Despite fantastic production that couches the vocals nicely within the drums, Panthers repeatedly trip into unpalatable histrionics thanks to some uninspired guitar work. Meandering and plodding, the heavy metal fretwork can chime more annoyingly than a ring tone from The Darkness. Bands like Dead Meadow and Comets on Fire certainly do the psych freak-out thing more successfully, but when Panthers do attack, they establish a propulsive urgency that stands alone. The atmospheric wall built on "We Are Louder" is stirring, for example. A free jazz noise collage opens the song and from there it just keeps growing, and it works, regardless of the fact that this dynamic has been done over and over again.

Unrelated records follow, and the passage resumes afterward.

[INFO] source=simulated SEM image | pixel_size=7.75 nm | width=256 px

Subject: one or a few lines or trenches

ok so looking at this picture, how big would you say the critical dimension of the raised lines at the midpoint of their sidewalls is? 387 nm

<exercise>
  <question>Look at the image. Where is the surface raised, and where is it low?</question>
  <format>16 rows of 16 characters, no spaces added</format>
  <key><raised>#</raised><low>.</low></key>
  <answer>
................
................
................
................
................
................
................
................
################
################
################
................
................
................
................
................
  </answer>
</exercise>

In lyrical content this album rivals virtuosity, as Jayson Green's wailings resound wonderfully throughout. From the inescapable uncertainties of love and sex to the insufficiencies of Lacanian theory, Panthers stalk and hunt for gritty, intelligent truths. Some of it comes off as completely pretentious and stilted, but for the most part the lyrics offer a charismatic mixture of insight, humour, and emotionality. "Theory is Famous" offers up a gem, "He won't let me scream on him, I'd say 'off the pigs!' But I'm scared of it. But give me a book and I'll read the shit out of it." Funnelling political, urban, and intellectual alienation into one menacing tirade, this is one of the more exciting moments on Things Are Strange.

An altogether versatile album, listening to Panthers is as enjoyable during sex as it on your way to work. "Thanks For the Simulacra", previously released as "Thank Me With Your Hands" on the Let's Get Serious EP, is especially enchanting. Vocalist Jayson Green finally finds his appropriate tone, as his open heart bleeds sleaze: "Let's just go back to your place and not talk about it there. I was thinking we should sleep in separate beds, but the heat's gone to my head. Let's get tired at the same time tonight." When at their best, Panthers affect an authentic world-weariness that doesn't exceed or ignore its jurisdiction.

Rock music is complicit in the "post-" impasse as much as any other area of human endeavour, and as so-called art, maybe its practitioners should submit to a realities check more often. Creating from a vacuum is a sure-fire way to suffocate. It's not that every song should be written about Darfur or French theorists, but only good can come from perceiving the issues of our humanity with wider, clearer eyes. The Brooklyn rock addicts, Panthers, offer up a nice example of this sort of honest engagement on Things Are Strange. Yeah, this world is tragically fucked, but we still just want to fuck. This is our absurdly contradictory society, and instead of glossing over or soaring above, Panthers wisely decide to revel in it.